Perhaps this should be no surprise; before Coleridge had even met Wordsworth, he had lectured on "Politics and Religion,"80 and in 1816 he had published his first Lay Sermon, The Statesman's Manual, or: The Bible the Best Guide to Political Skill and Foresight.81 His mature views on the Bible, contained in the Confessions of an Inquiring Spirit,82 are of interest, as he both is one of the earliest mediators of German higher criticism to Anglophone society, and offers a carefully constructed defense of the religious authority of the Bible in the face of it.

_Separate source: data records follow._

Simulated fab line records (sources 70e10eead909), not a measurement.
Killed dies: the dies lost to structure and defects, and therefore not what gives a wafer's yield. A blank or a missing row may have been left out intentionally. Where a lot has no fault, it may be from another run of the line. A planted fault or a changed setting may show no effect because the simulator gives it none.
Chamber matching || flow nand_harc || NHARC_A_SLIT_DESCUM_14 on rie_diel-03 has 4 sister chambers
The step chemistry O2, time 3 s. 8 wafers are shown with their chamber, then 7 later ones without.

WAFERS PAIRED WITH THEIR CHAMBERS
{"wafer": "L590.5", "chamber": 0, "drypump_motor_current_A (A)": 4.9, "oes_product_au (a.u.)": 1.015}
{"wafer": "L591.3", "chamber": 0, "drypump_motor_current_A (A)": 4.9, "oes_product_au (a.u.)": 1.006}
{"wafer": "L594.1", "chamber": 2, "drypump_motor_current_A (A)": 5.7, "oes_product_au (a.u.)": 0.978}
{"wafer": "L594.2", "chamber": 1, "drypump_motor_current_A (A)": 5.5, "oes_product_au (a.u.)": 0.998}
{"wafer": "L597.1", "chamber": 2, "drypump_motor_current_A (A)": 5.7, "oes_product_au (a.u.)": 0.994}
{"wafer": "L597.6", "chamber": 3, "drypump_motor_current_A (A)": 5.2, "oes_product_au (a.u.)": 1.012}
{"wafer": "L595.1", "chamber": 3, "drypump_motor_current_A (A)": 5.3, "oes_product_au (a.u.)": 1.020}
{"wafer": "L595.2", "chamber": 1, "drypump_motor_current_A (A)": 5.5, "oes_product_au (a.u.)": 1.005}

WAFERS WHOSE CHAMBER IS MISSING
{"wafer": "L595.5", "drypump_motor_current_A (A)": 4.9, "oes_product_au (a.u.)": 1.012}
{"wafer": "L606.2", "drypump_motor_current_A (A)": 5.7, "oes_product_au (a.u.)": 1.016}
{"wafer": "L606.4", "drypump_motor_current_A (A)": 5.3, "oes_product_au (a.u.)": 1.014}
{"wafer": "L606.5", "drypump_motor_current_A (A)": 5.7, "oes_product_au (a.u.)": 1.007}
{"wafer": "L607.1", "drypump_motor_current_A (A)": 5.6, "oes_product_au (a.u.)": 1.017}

Very simply, Coleridge will not believe that every word of the Scriptures was "dictated by an Infallible Intelligence; that the writers, each and all, were divinely informed as well as inspired." That there is great wisdom and inspiration in Scripture, he will allow; that those parts in which the writer records words that are specifically claimed to be spoken by God, prophecy, and the like are genuinely dictated, he will also accept; but that the whole has a similar origin he cannot. Some of his most persuasive prose is to be found in this short work:
[L]et me once be persuaded that all these heart-awakening Utterances of human hearts - Men of like faculties and passions with my own, mourning, rejoicing, suffering, triumphing, are but as a "Comedia Divina" of a superhuman - O bear with me, if I say - Ventriloquist - that the Royal Harper, to whom I have so often submitted myself as a "many-stringed Instrument" for his fire-tipt fingers to traverse, while every several nerve of emotion, passion, thought, that thrids the flesh-and-blood of our common Humanity, responds to the Touch, - that this sweet Psalmist of Israel was himself as mere an instrument as his Harp, an automaton Poet, Mourner, & Supplicant - all is gone! all sympathy, at least, all example!83
Persuasive prose is not the issue, however. Coleridge knew the work of Reimarus, Lessing, and Schleiermacher; he foresaw the gathering storm that finally broke with the publication of Essays and Reviews in 1860, and was foreshadowed by George Eliot's translation of Strauss's Life of Jesus in 1846. Probably he did not guess just how skeptical Biblical criticism would become, but he saw that a naive Protestantism, believing the Bible to be the Word of God and believing all else "because the Bible tells me so," was not going to be an adequate defense. Moreover, he had an alternative account of the location of religious authority already in place in his concept of Reason.
When, in the first of the letters that make up the Confessions, Coleridge asserted the possibility of finding "a discrepance" between the Scriptures and the Logos, who is the Truth, he did so because he believed that Reason provided him with access to the Logos: not as sure access as was offered by the Scriptures ("the dim and reflected light of the moon beside the sun"), but genuinely independent access nonetheless. Coleridge had less to fear from the results of the higher critics than almost any British theologian of his day; in a sense, the aim of the Confessions is to undermine a false faith so that true faith will not be shaken by criticism.
Coleridge draws a sharp distinction between inspiration, an effect of the Holy Spirit, assisting natural capacities, which all Christians experience to some degree, but which was experienced pre-eminently by the biblical authors, and revelation, an act of the Divine Word, which involves the communication of new truth to the recipient. This distinction clearly relies once again on some measure of "natural" access to eternal truth: no amount of inspiration, thus defined, will produce writings of the character that Coleridge ascribes to the Scriptures unless this is the case. This access once allowed, however, Coleridge may construct a doctrine of Scripture that places the Bible at the center of Christian faith and theology without needing to defend it against the coming critical challenges.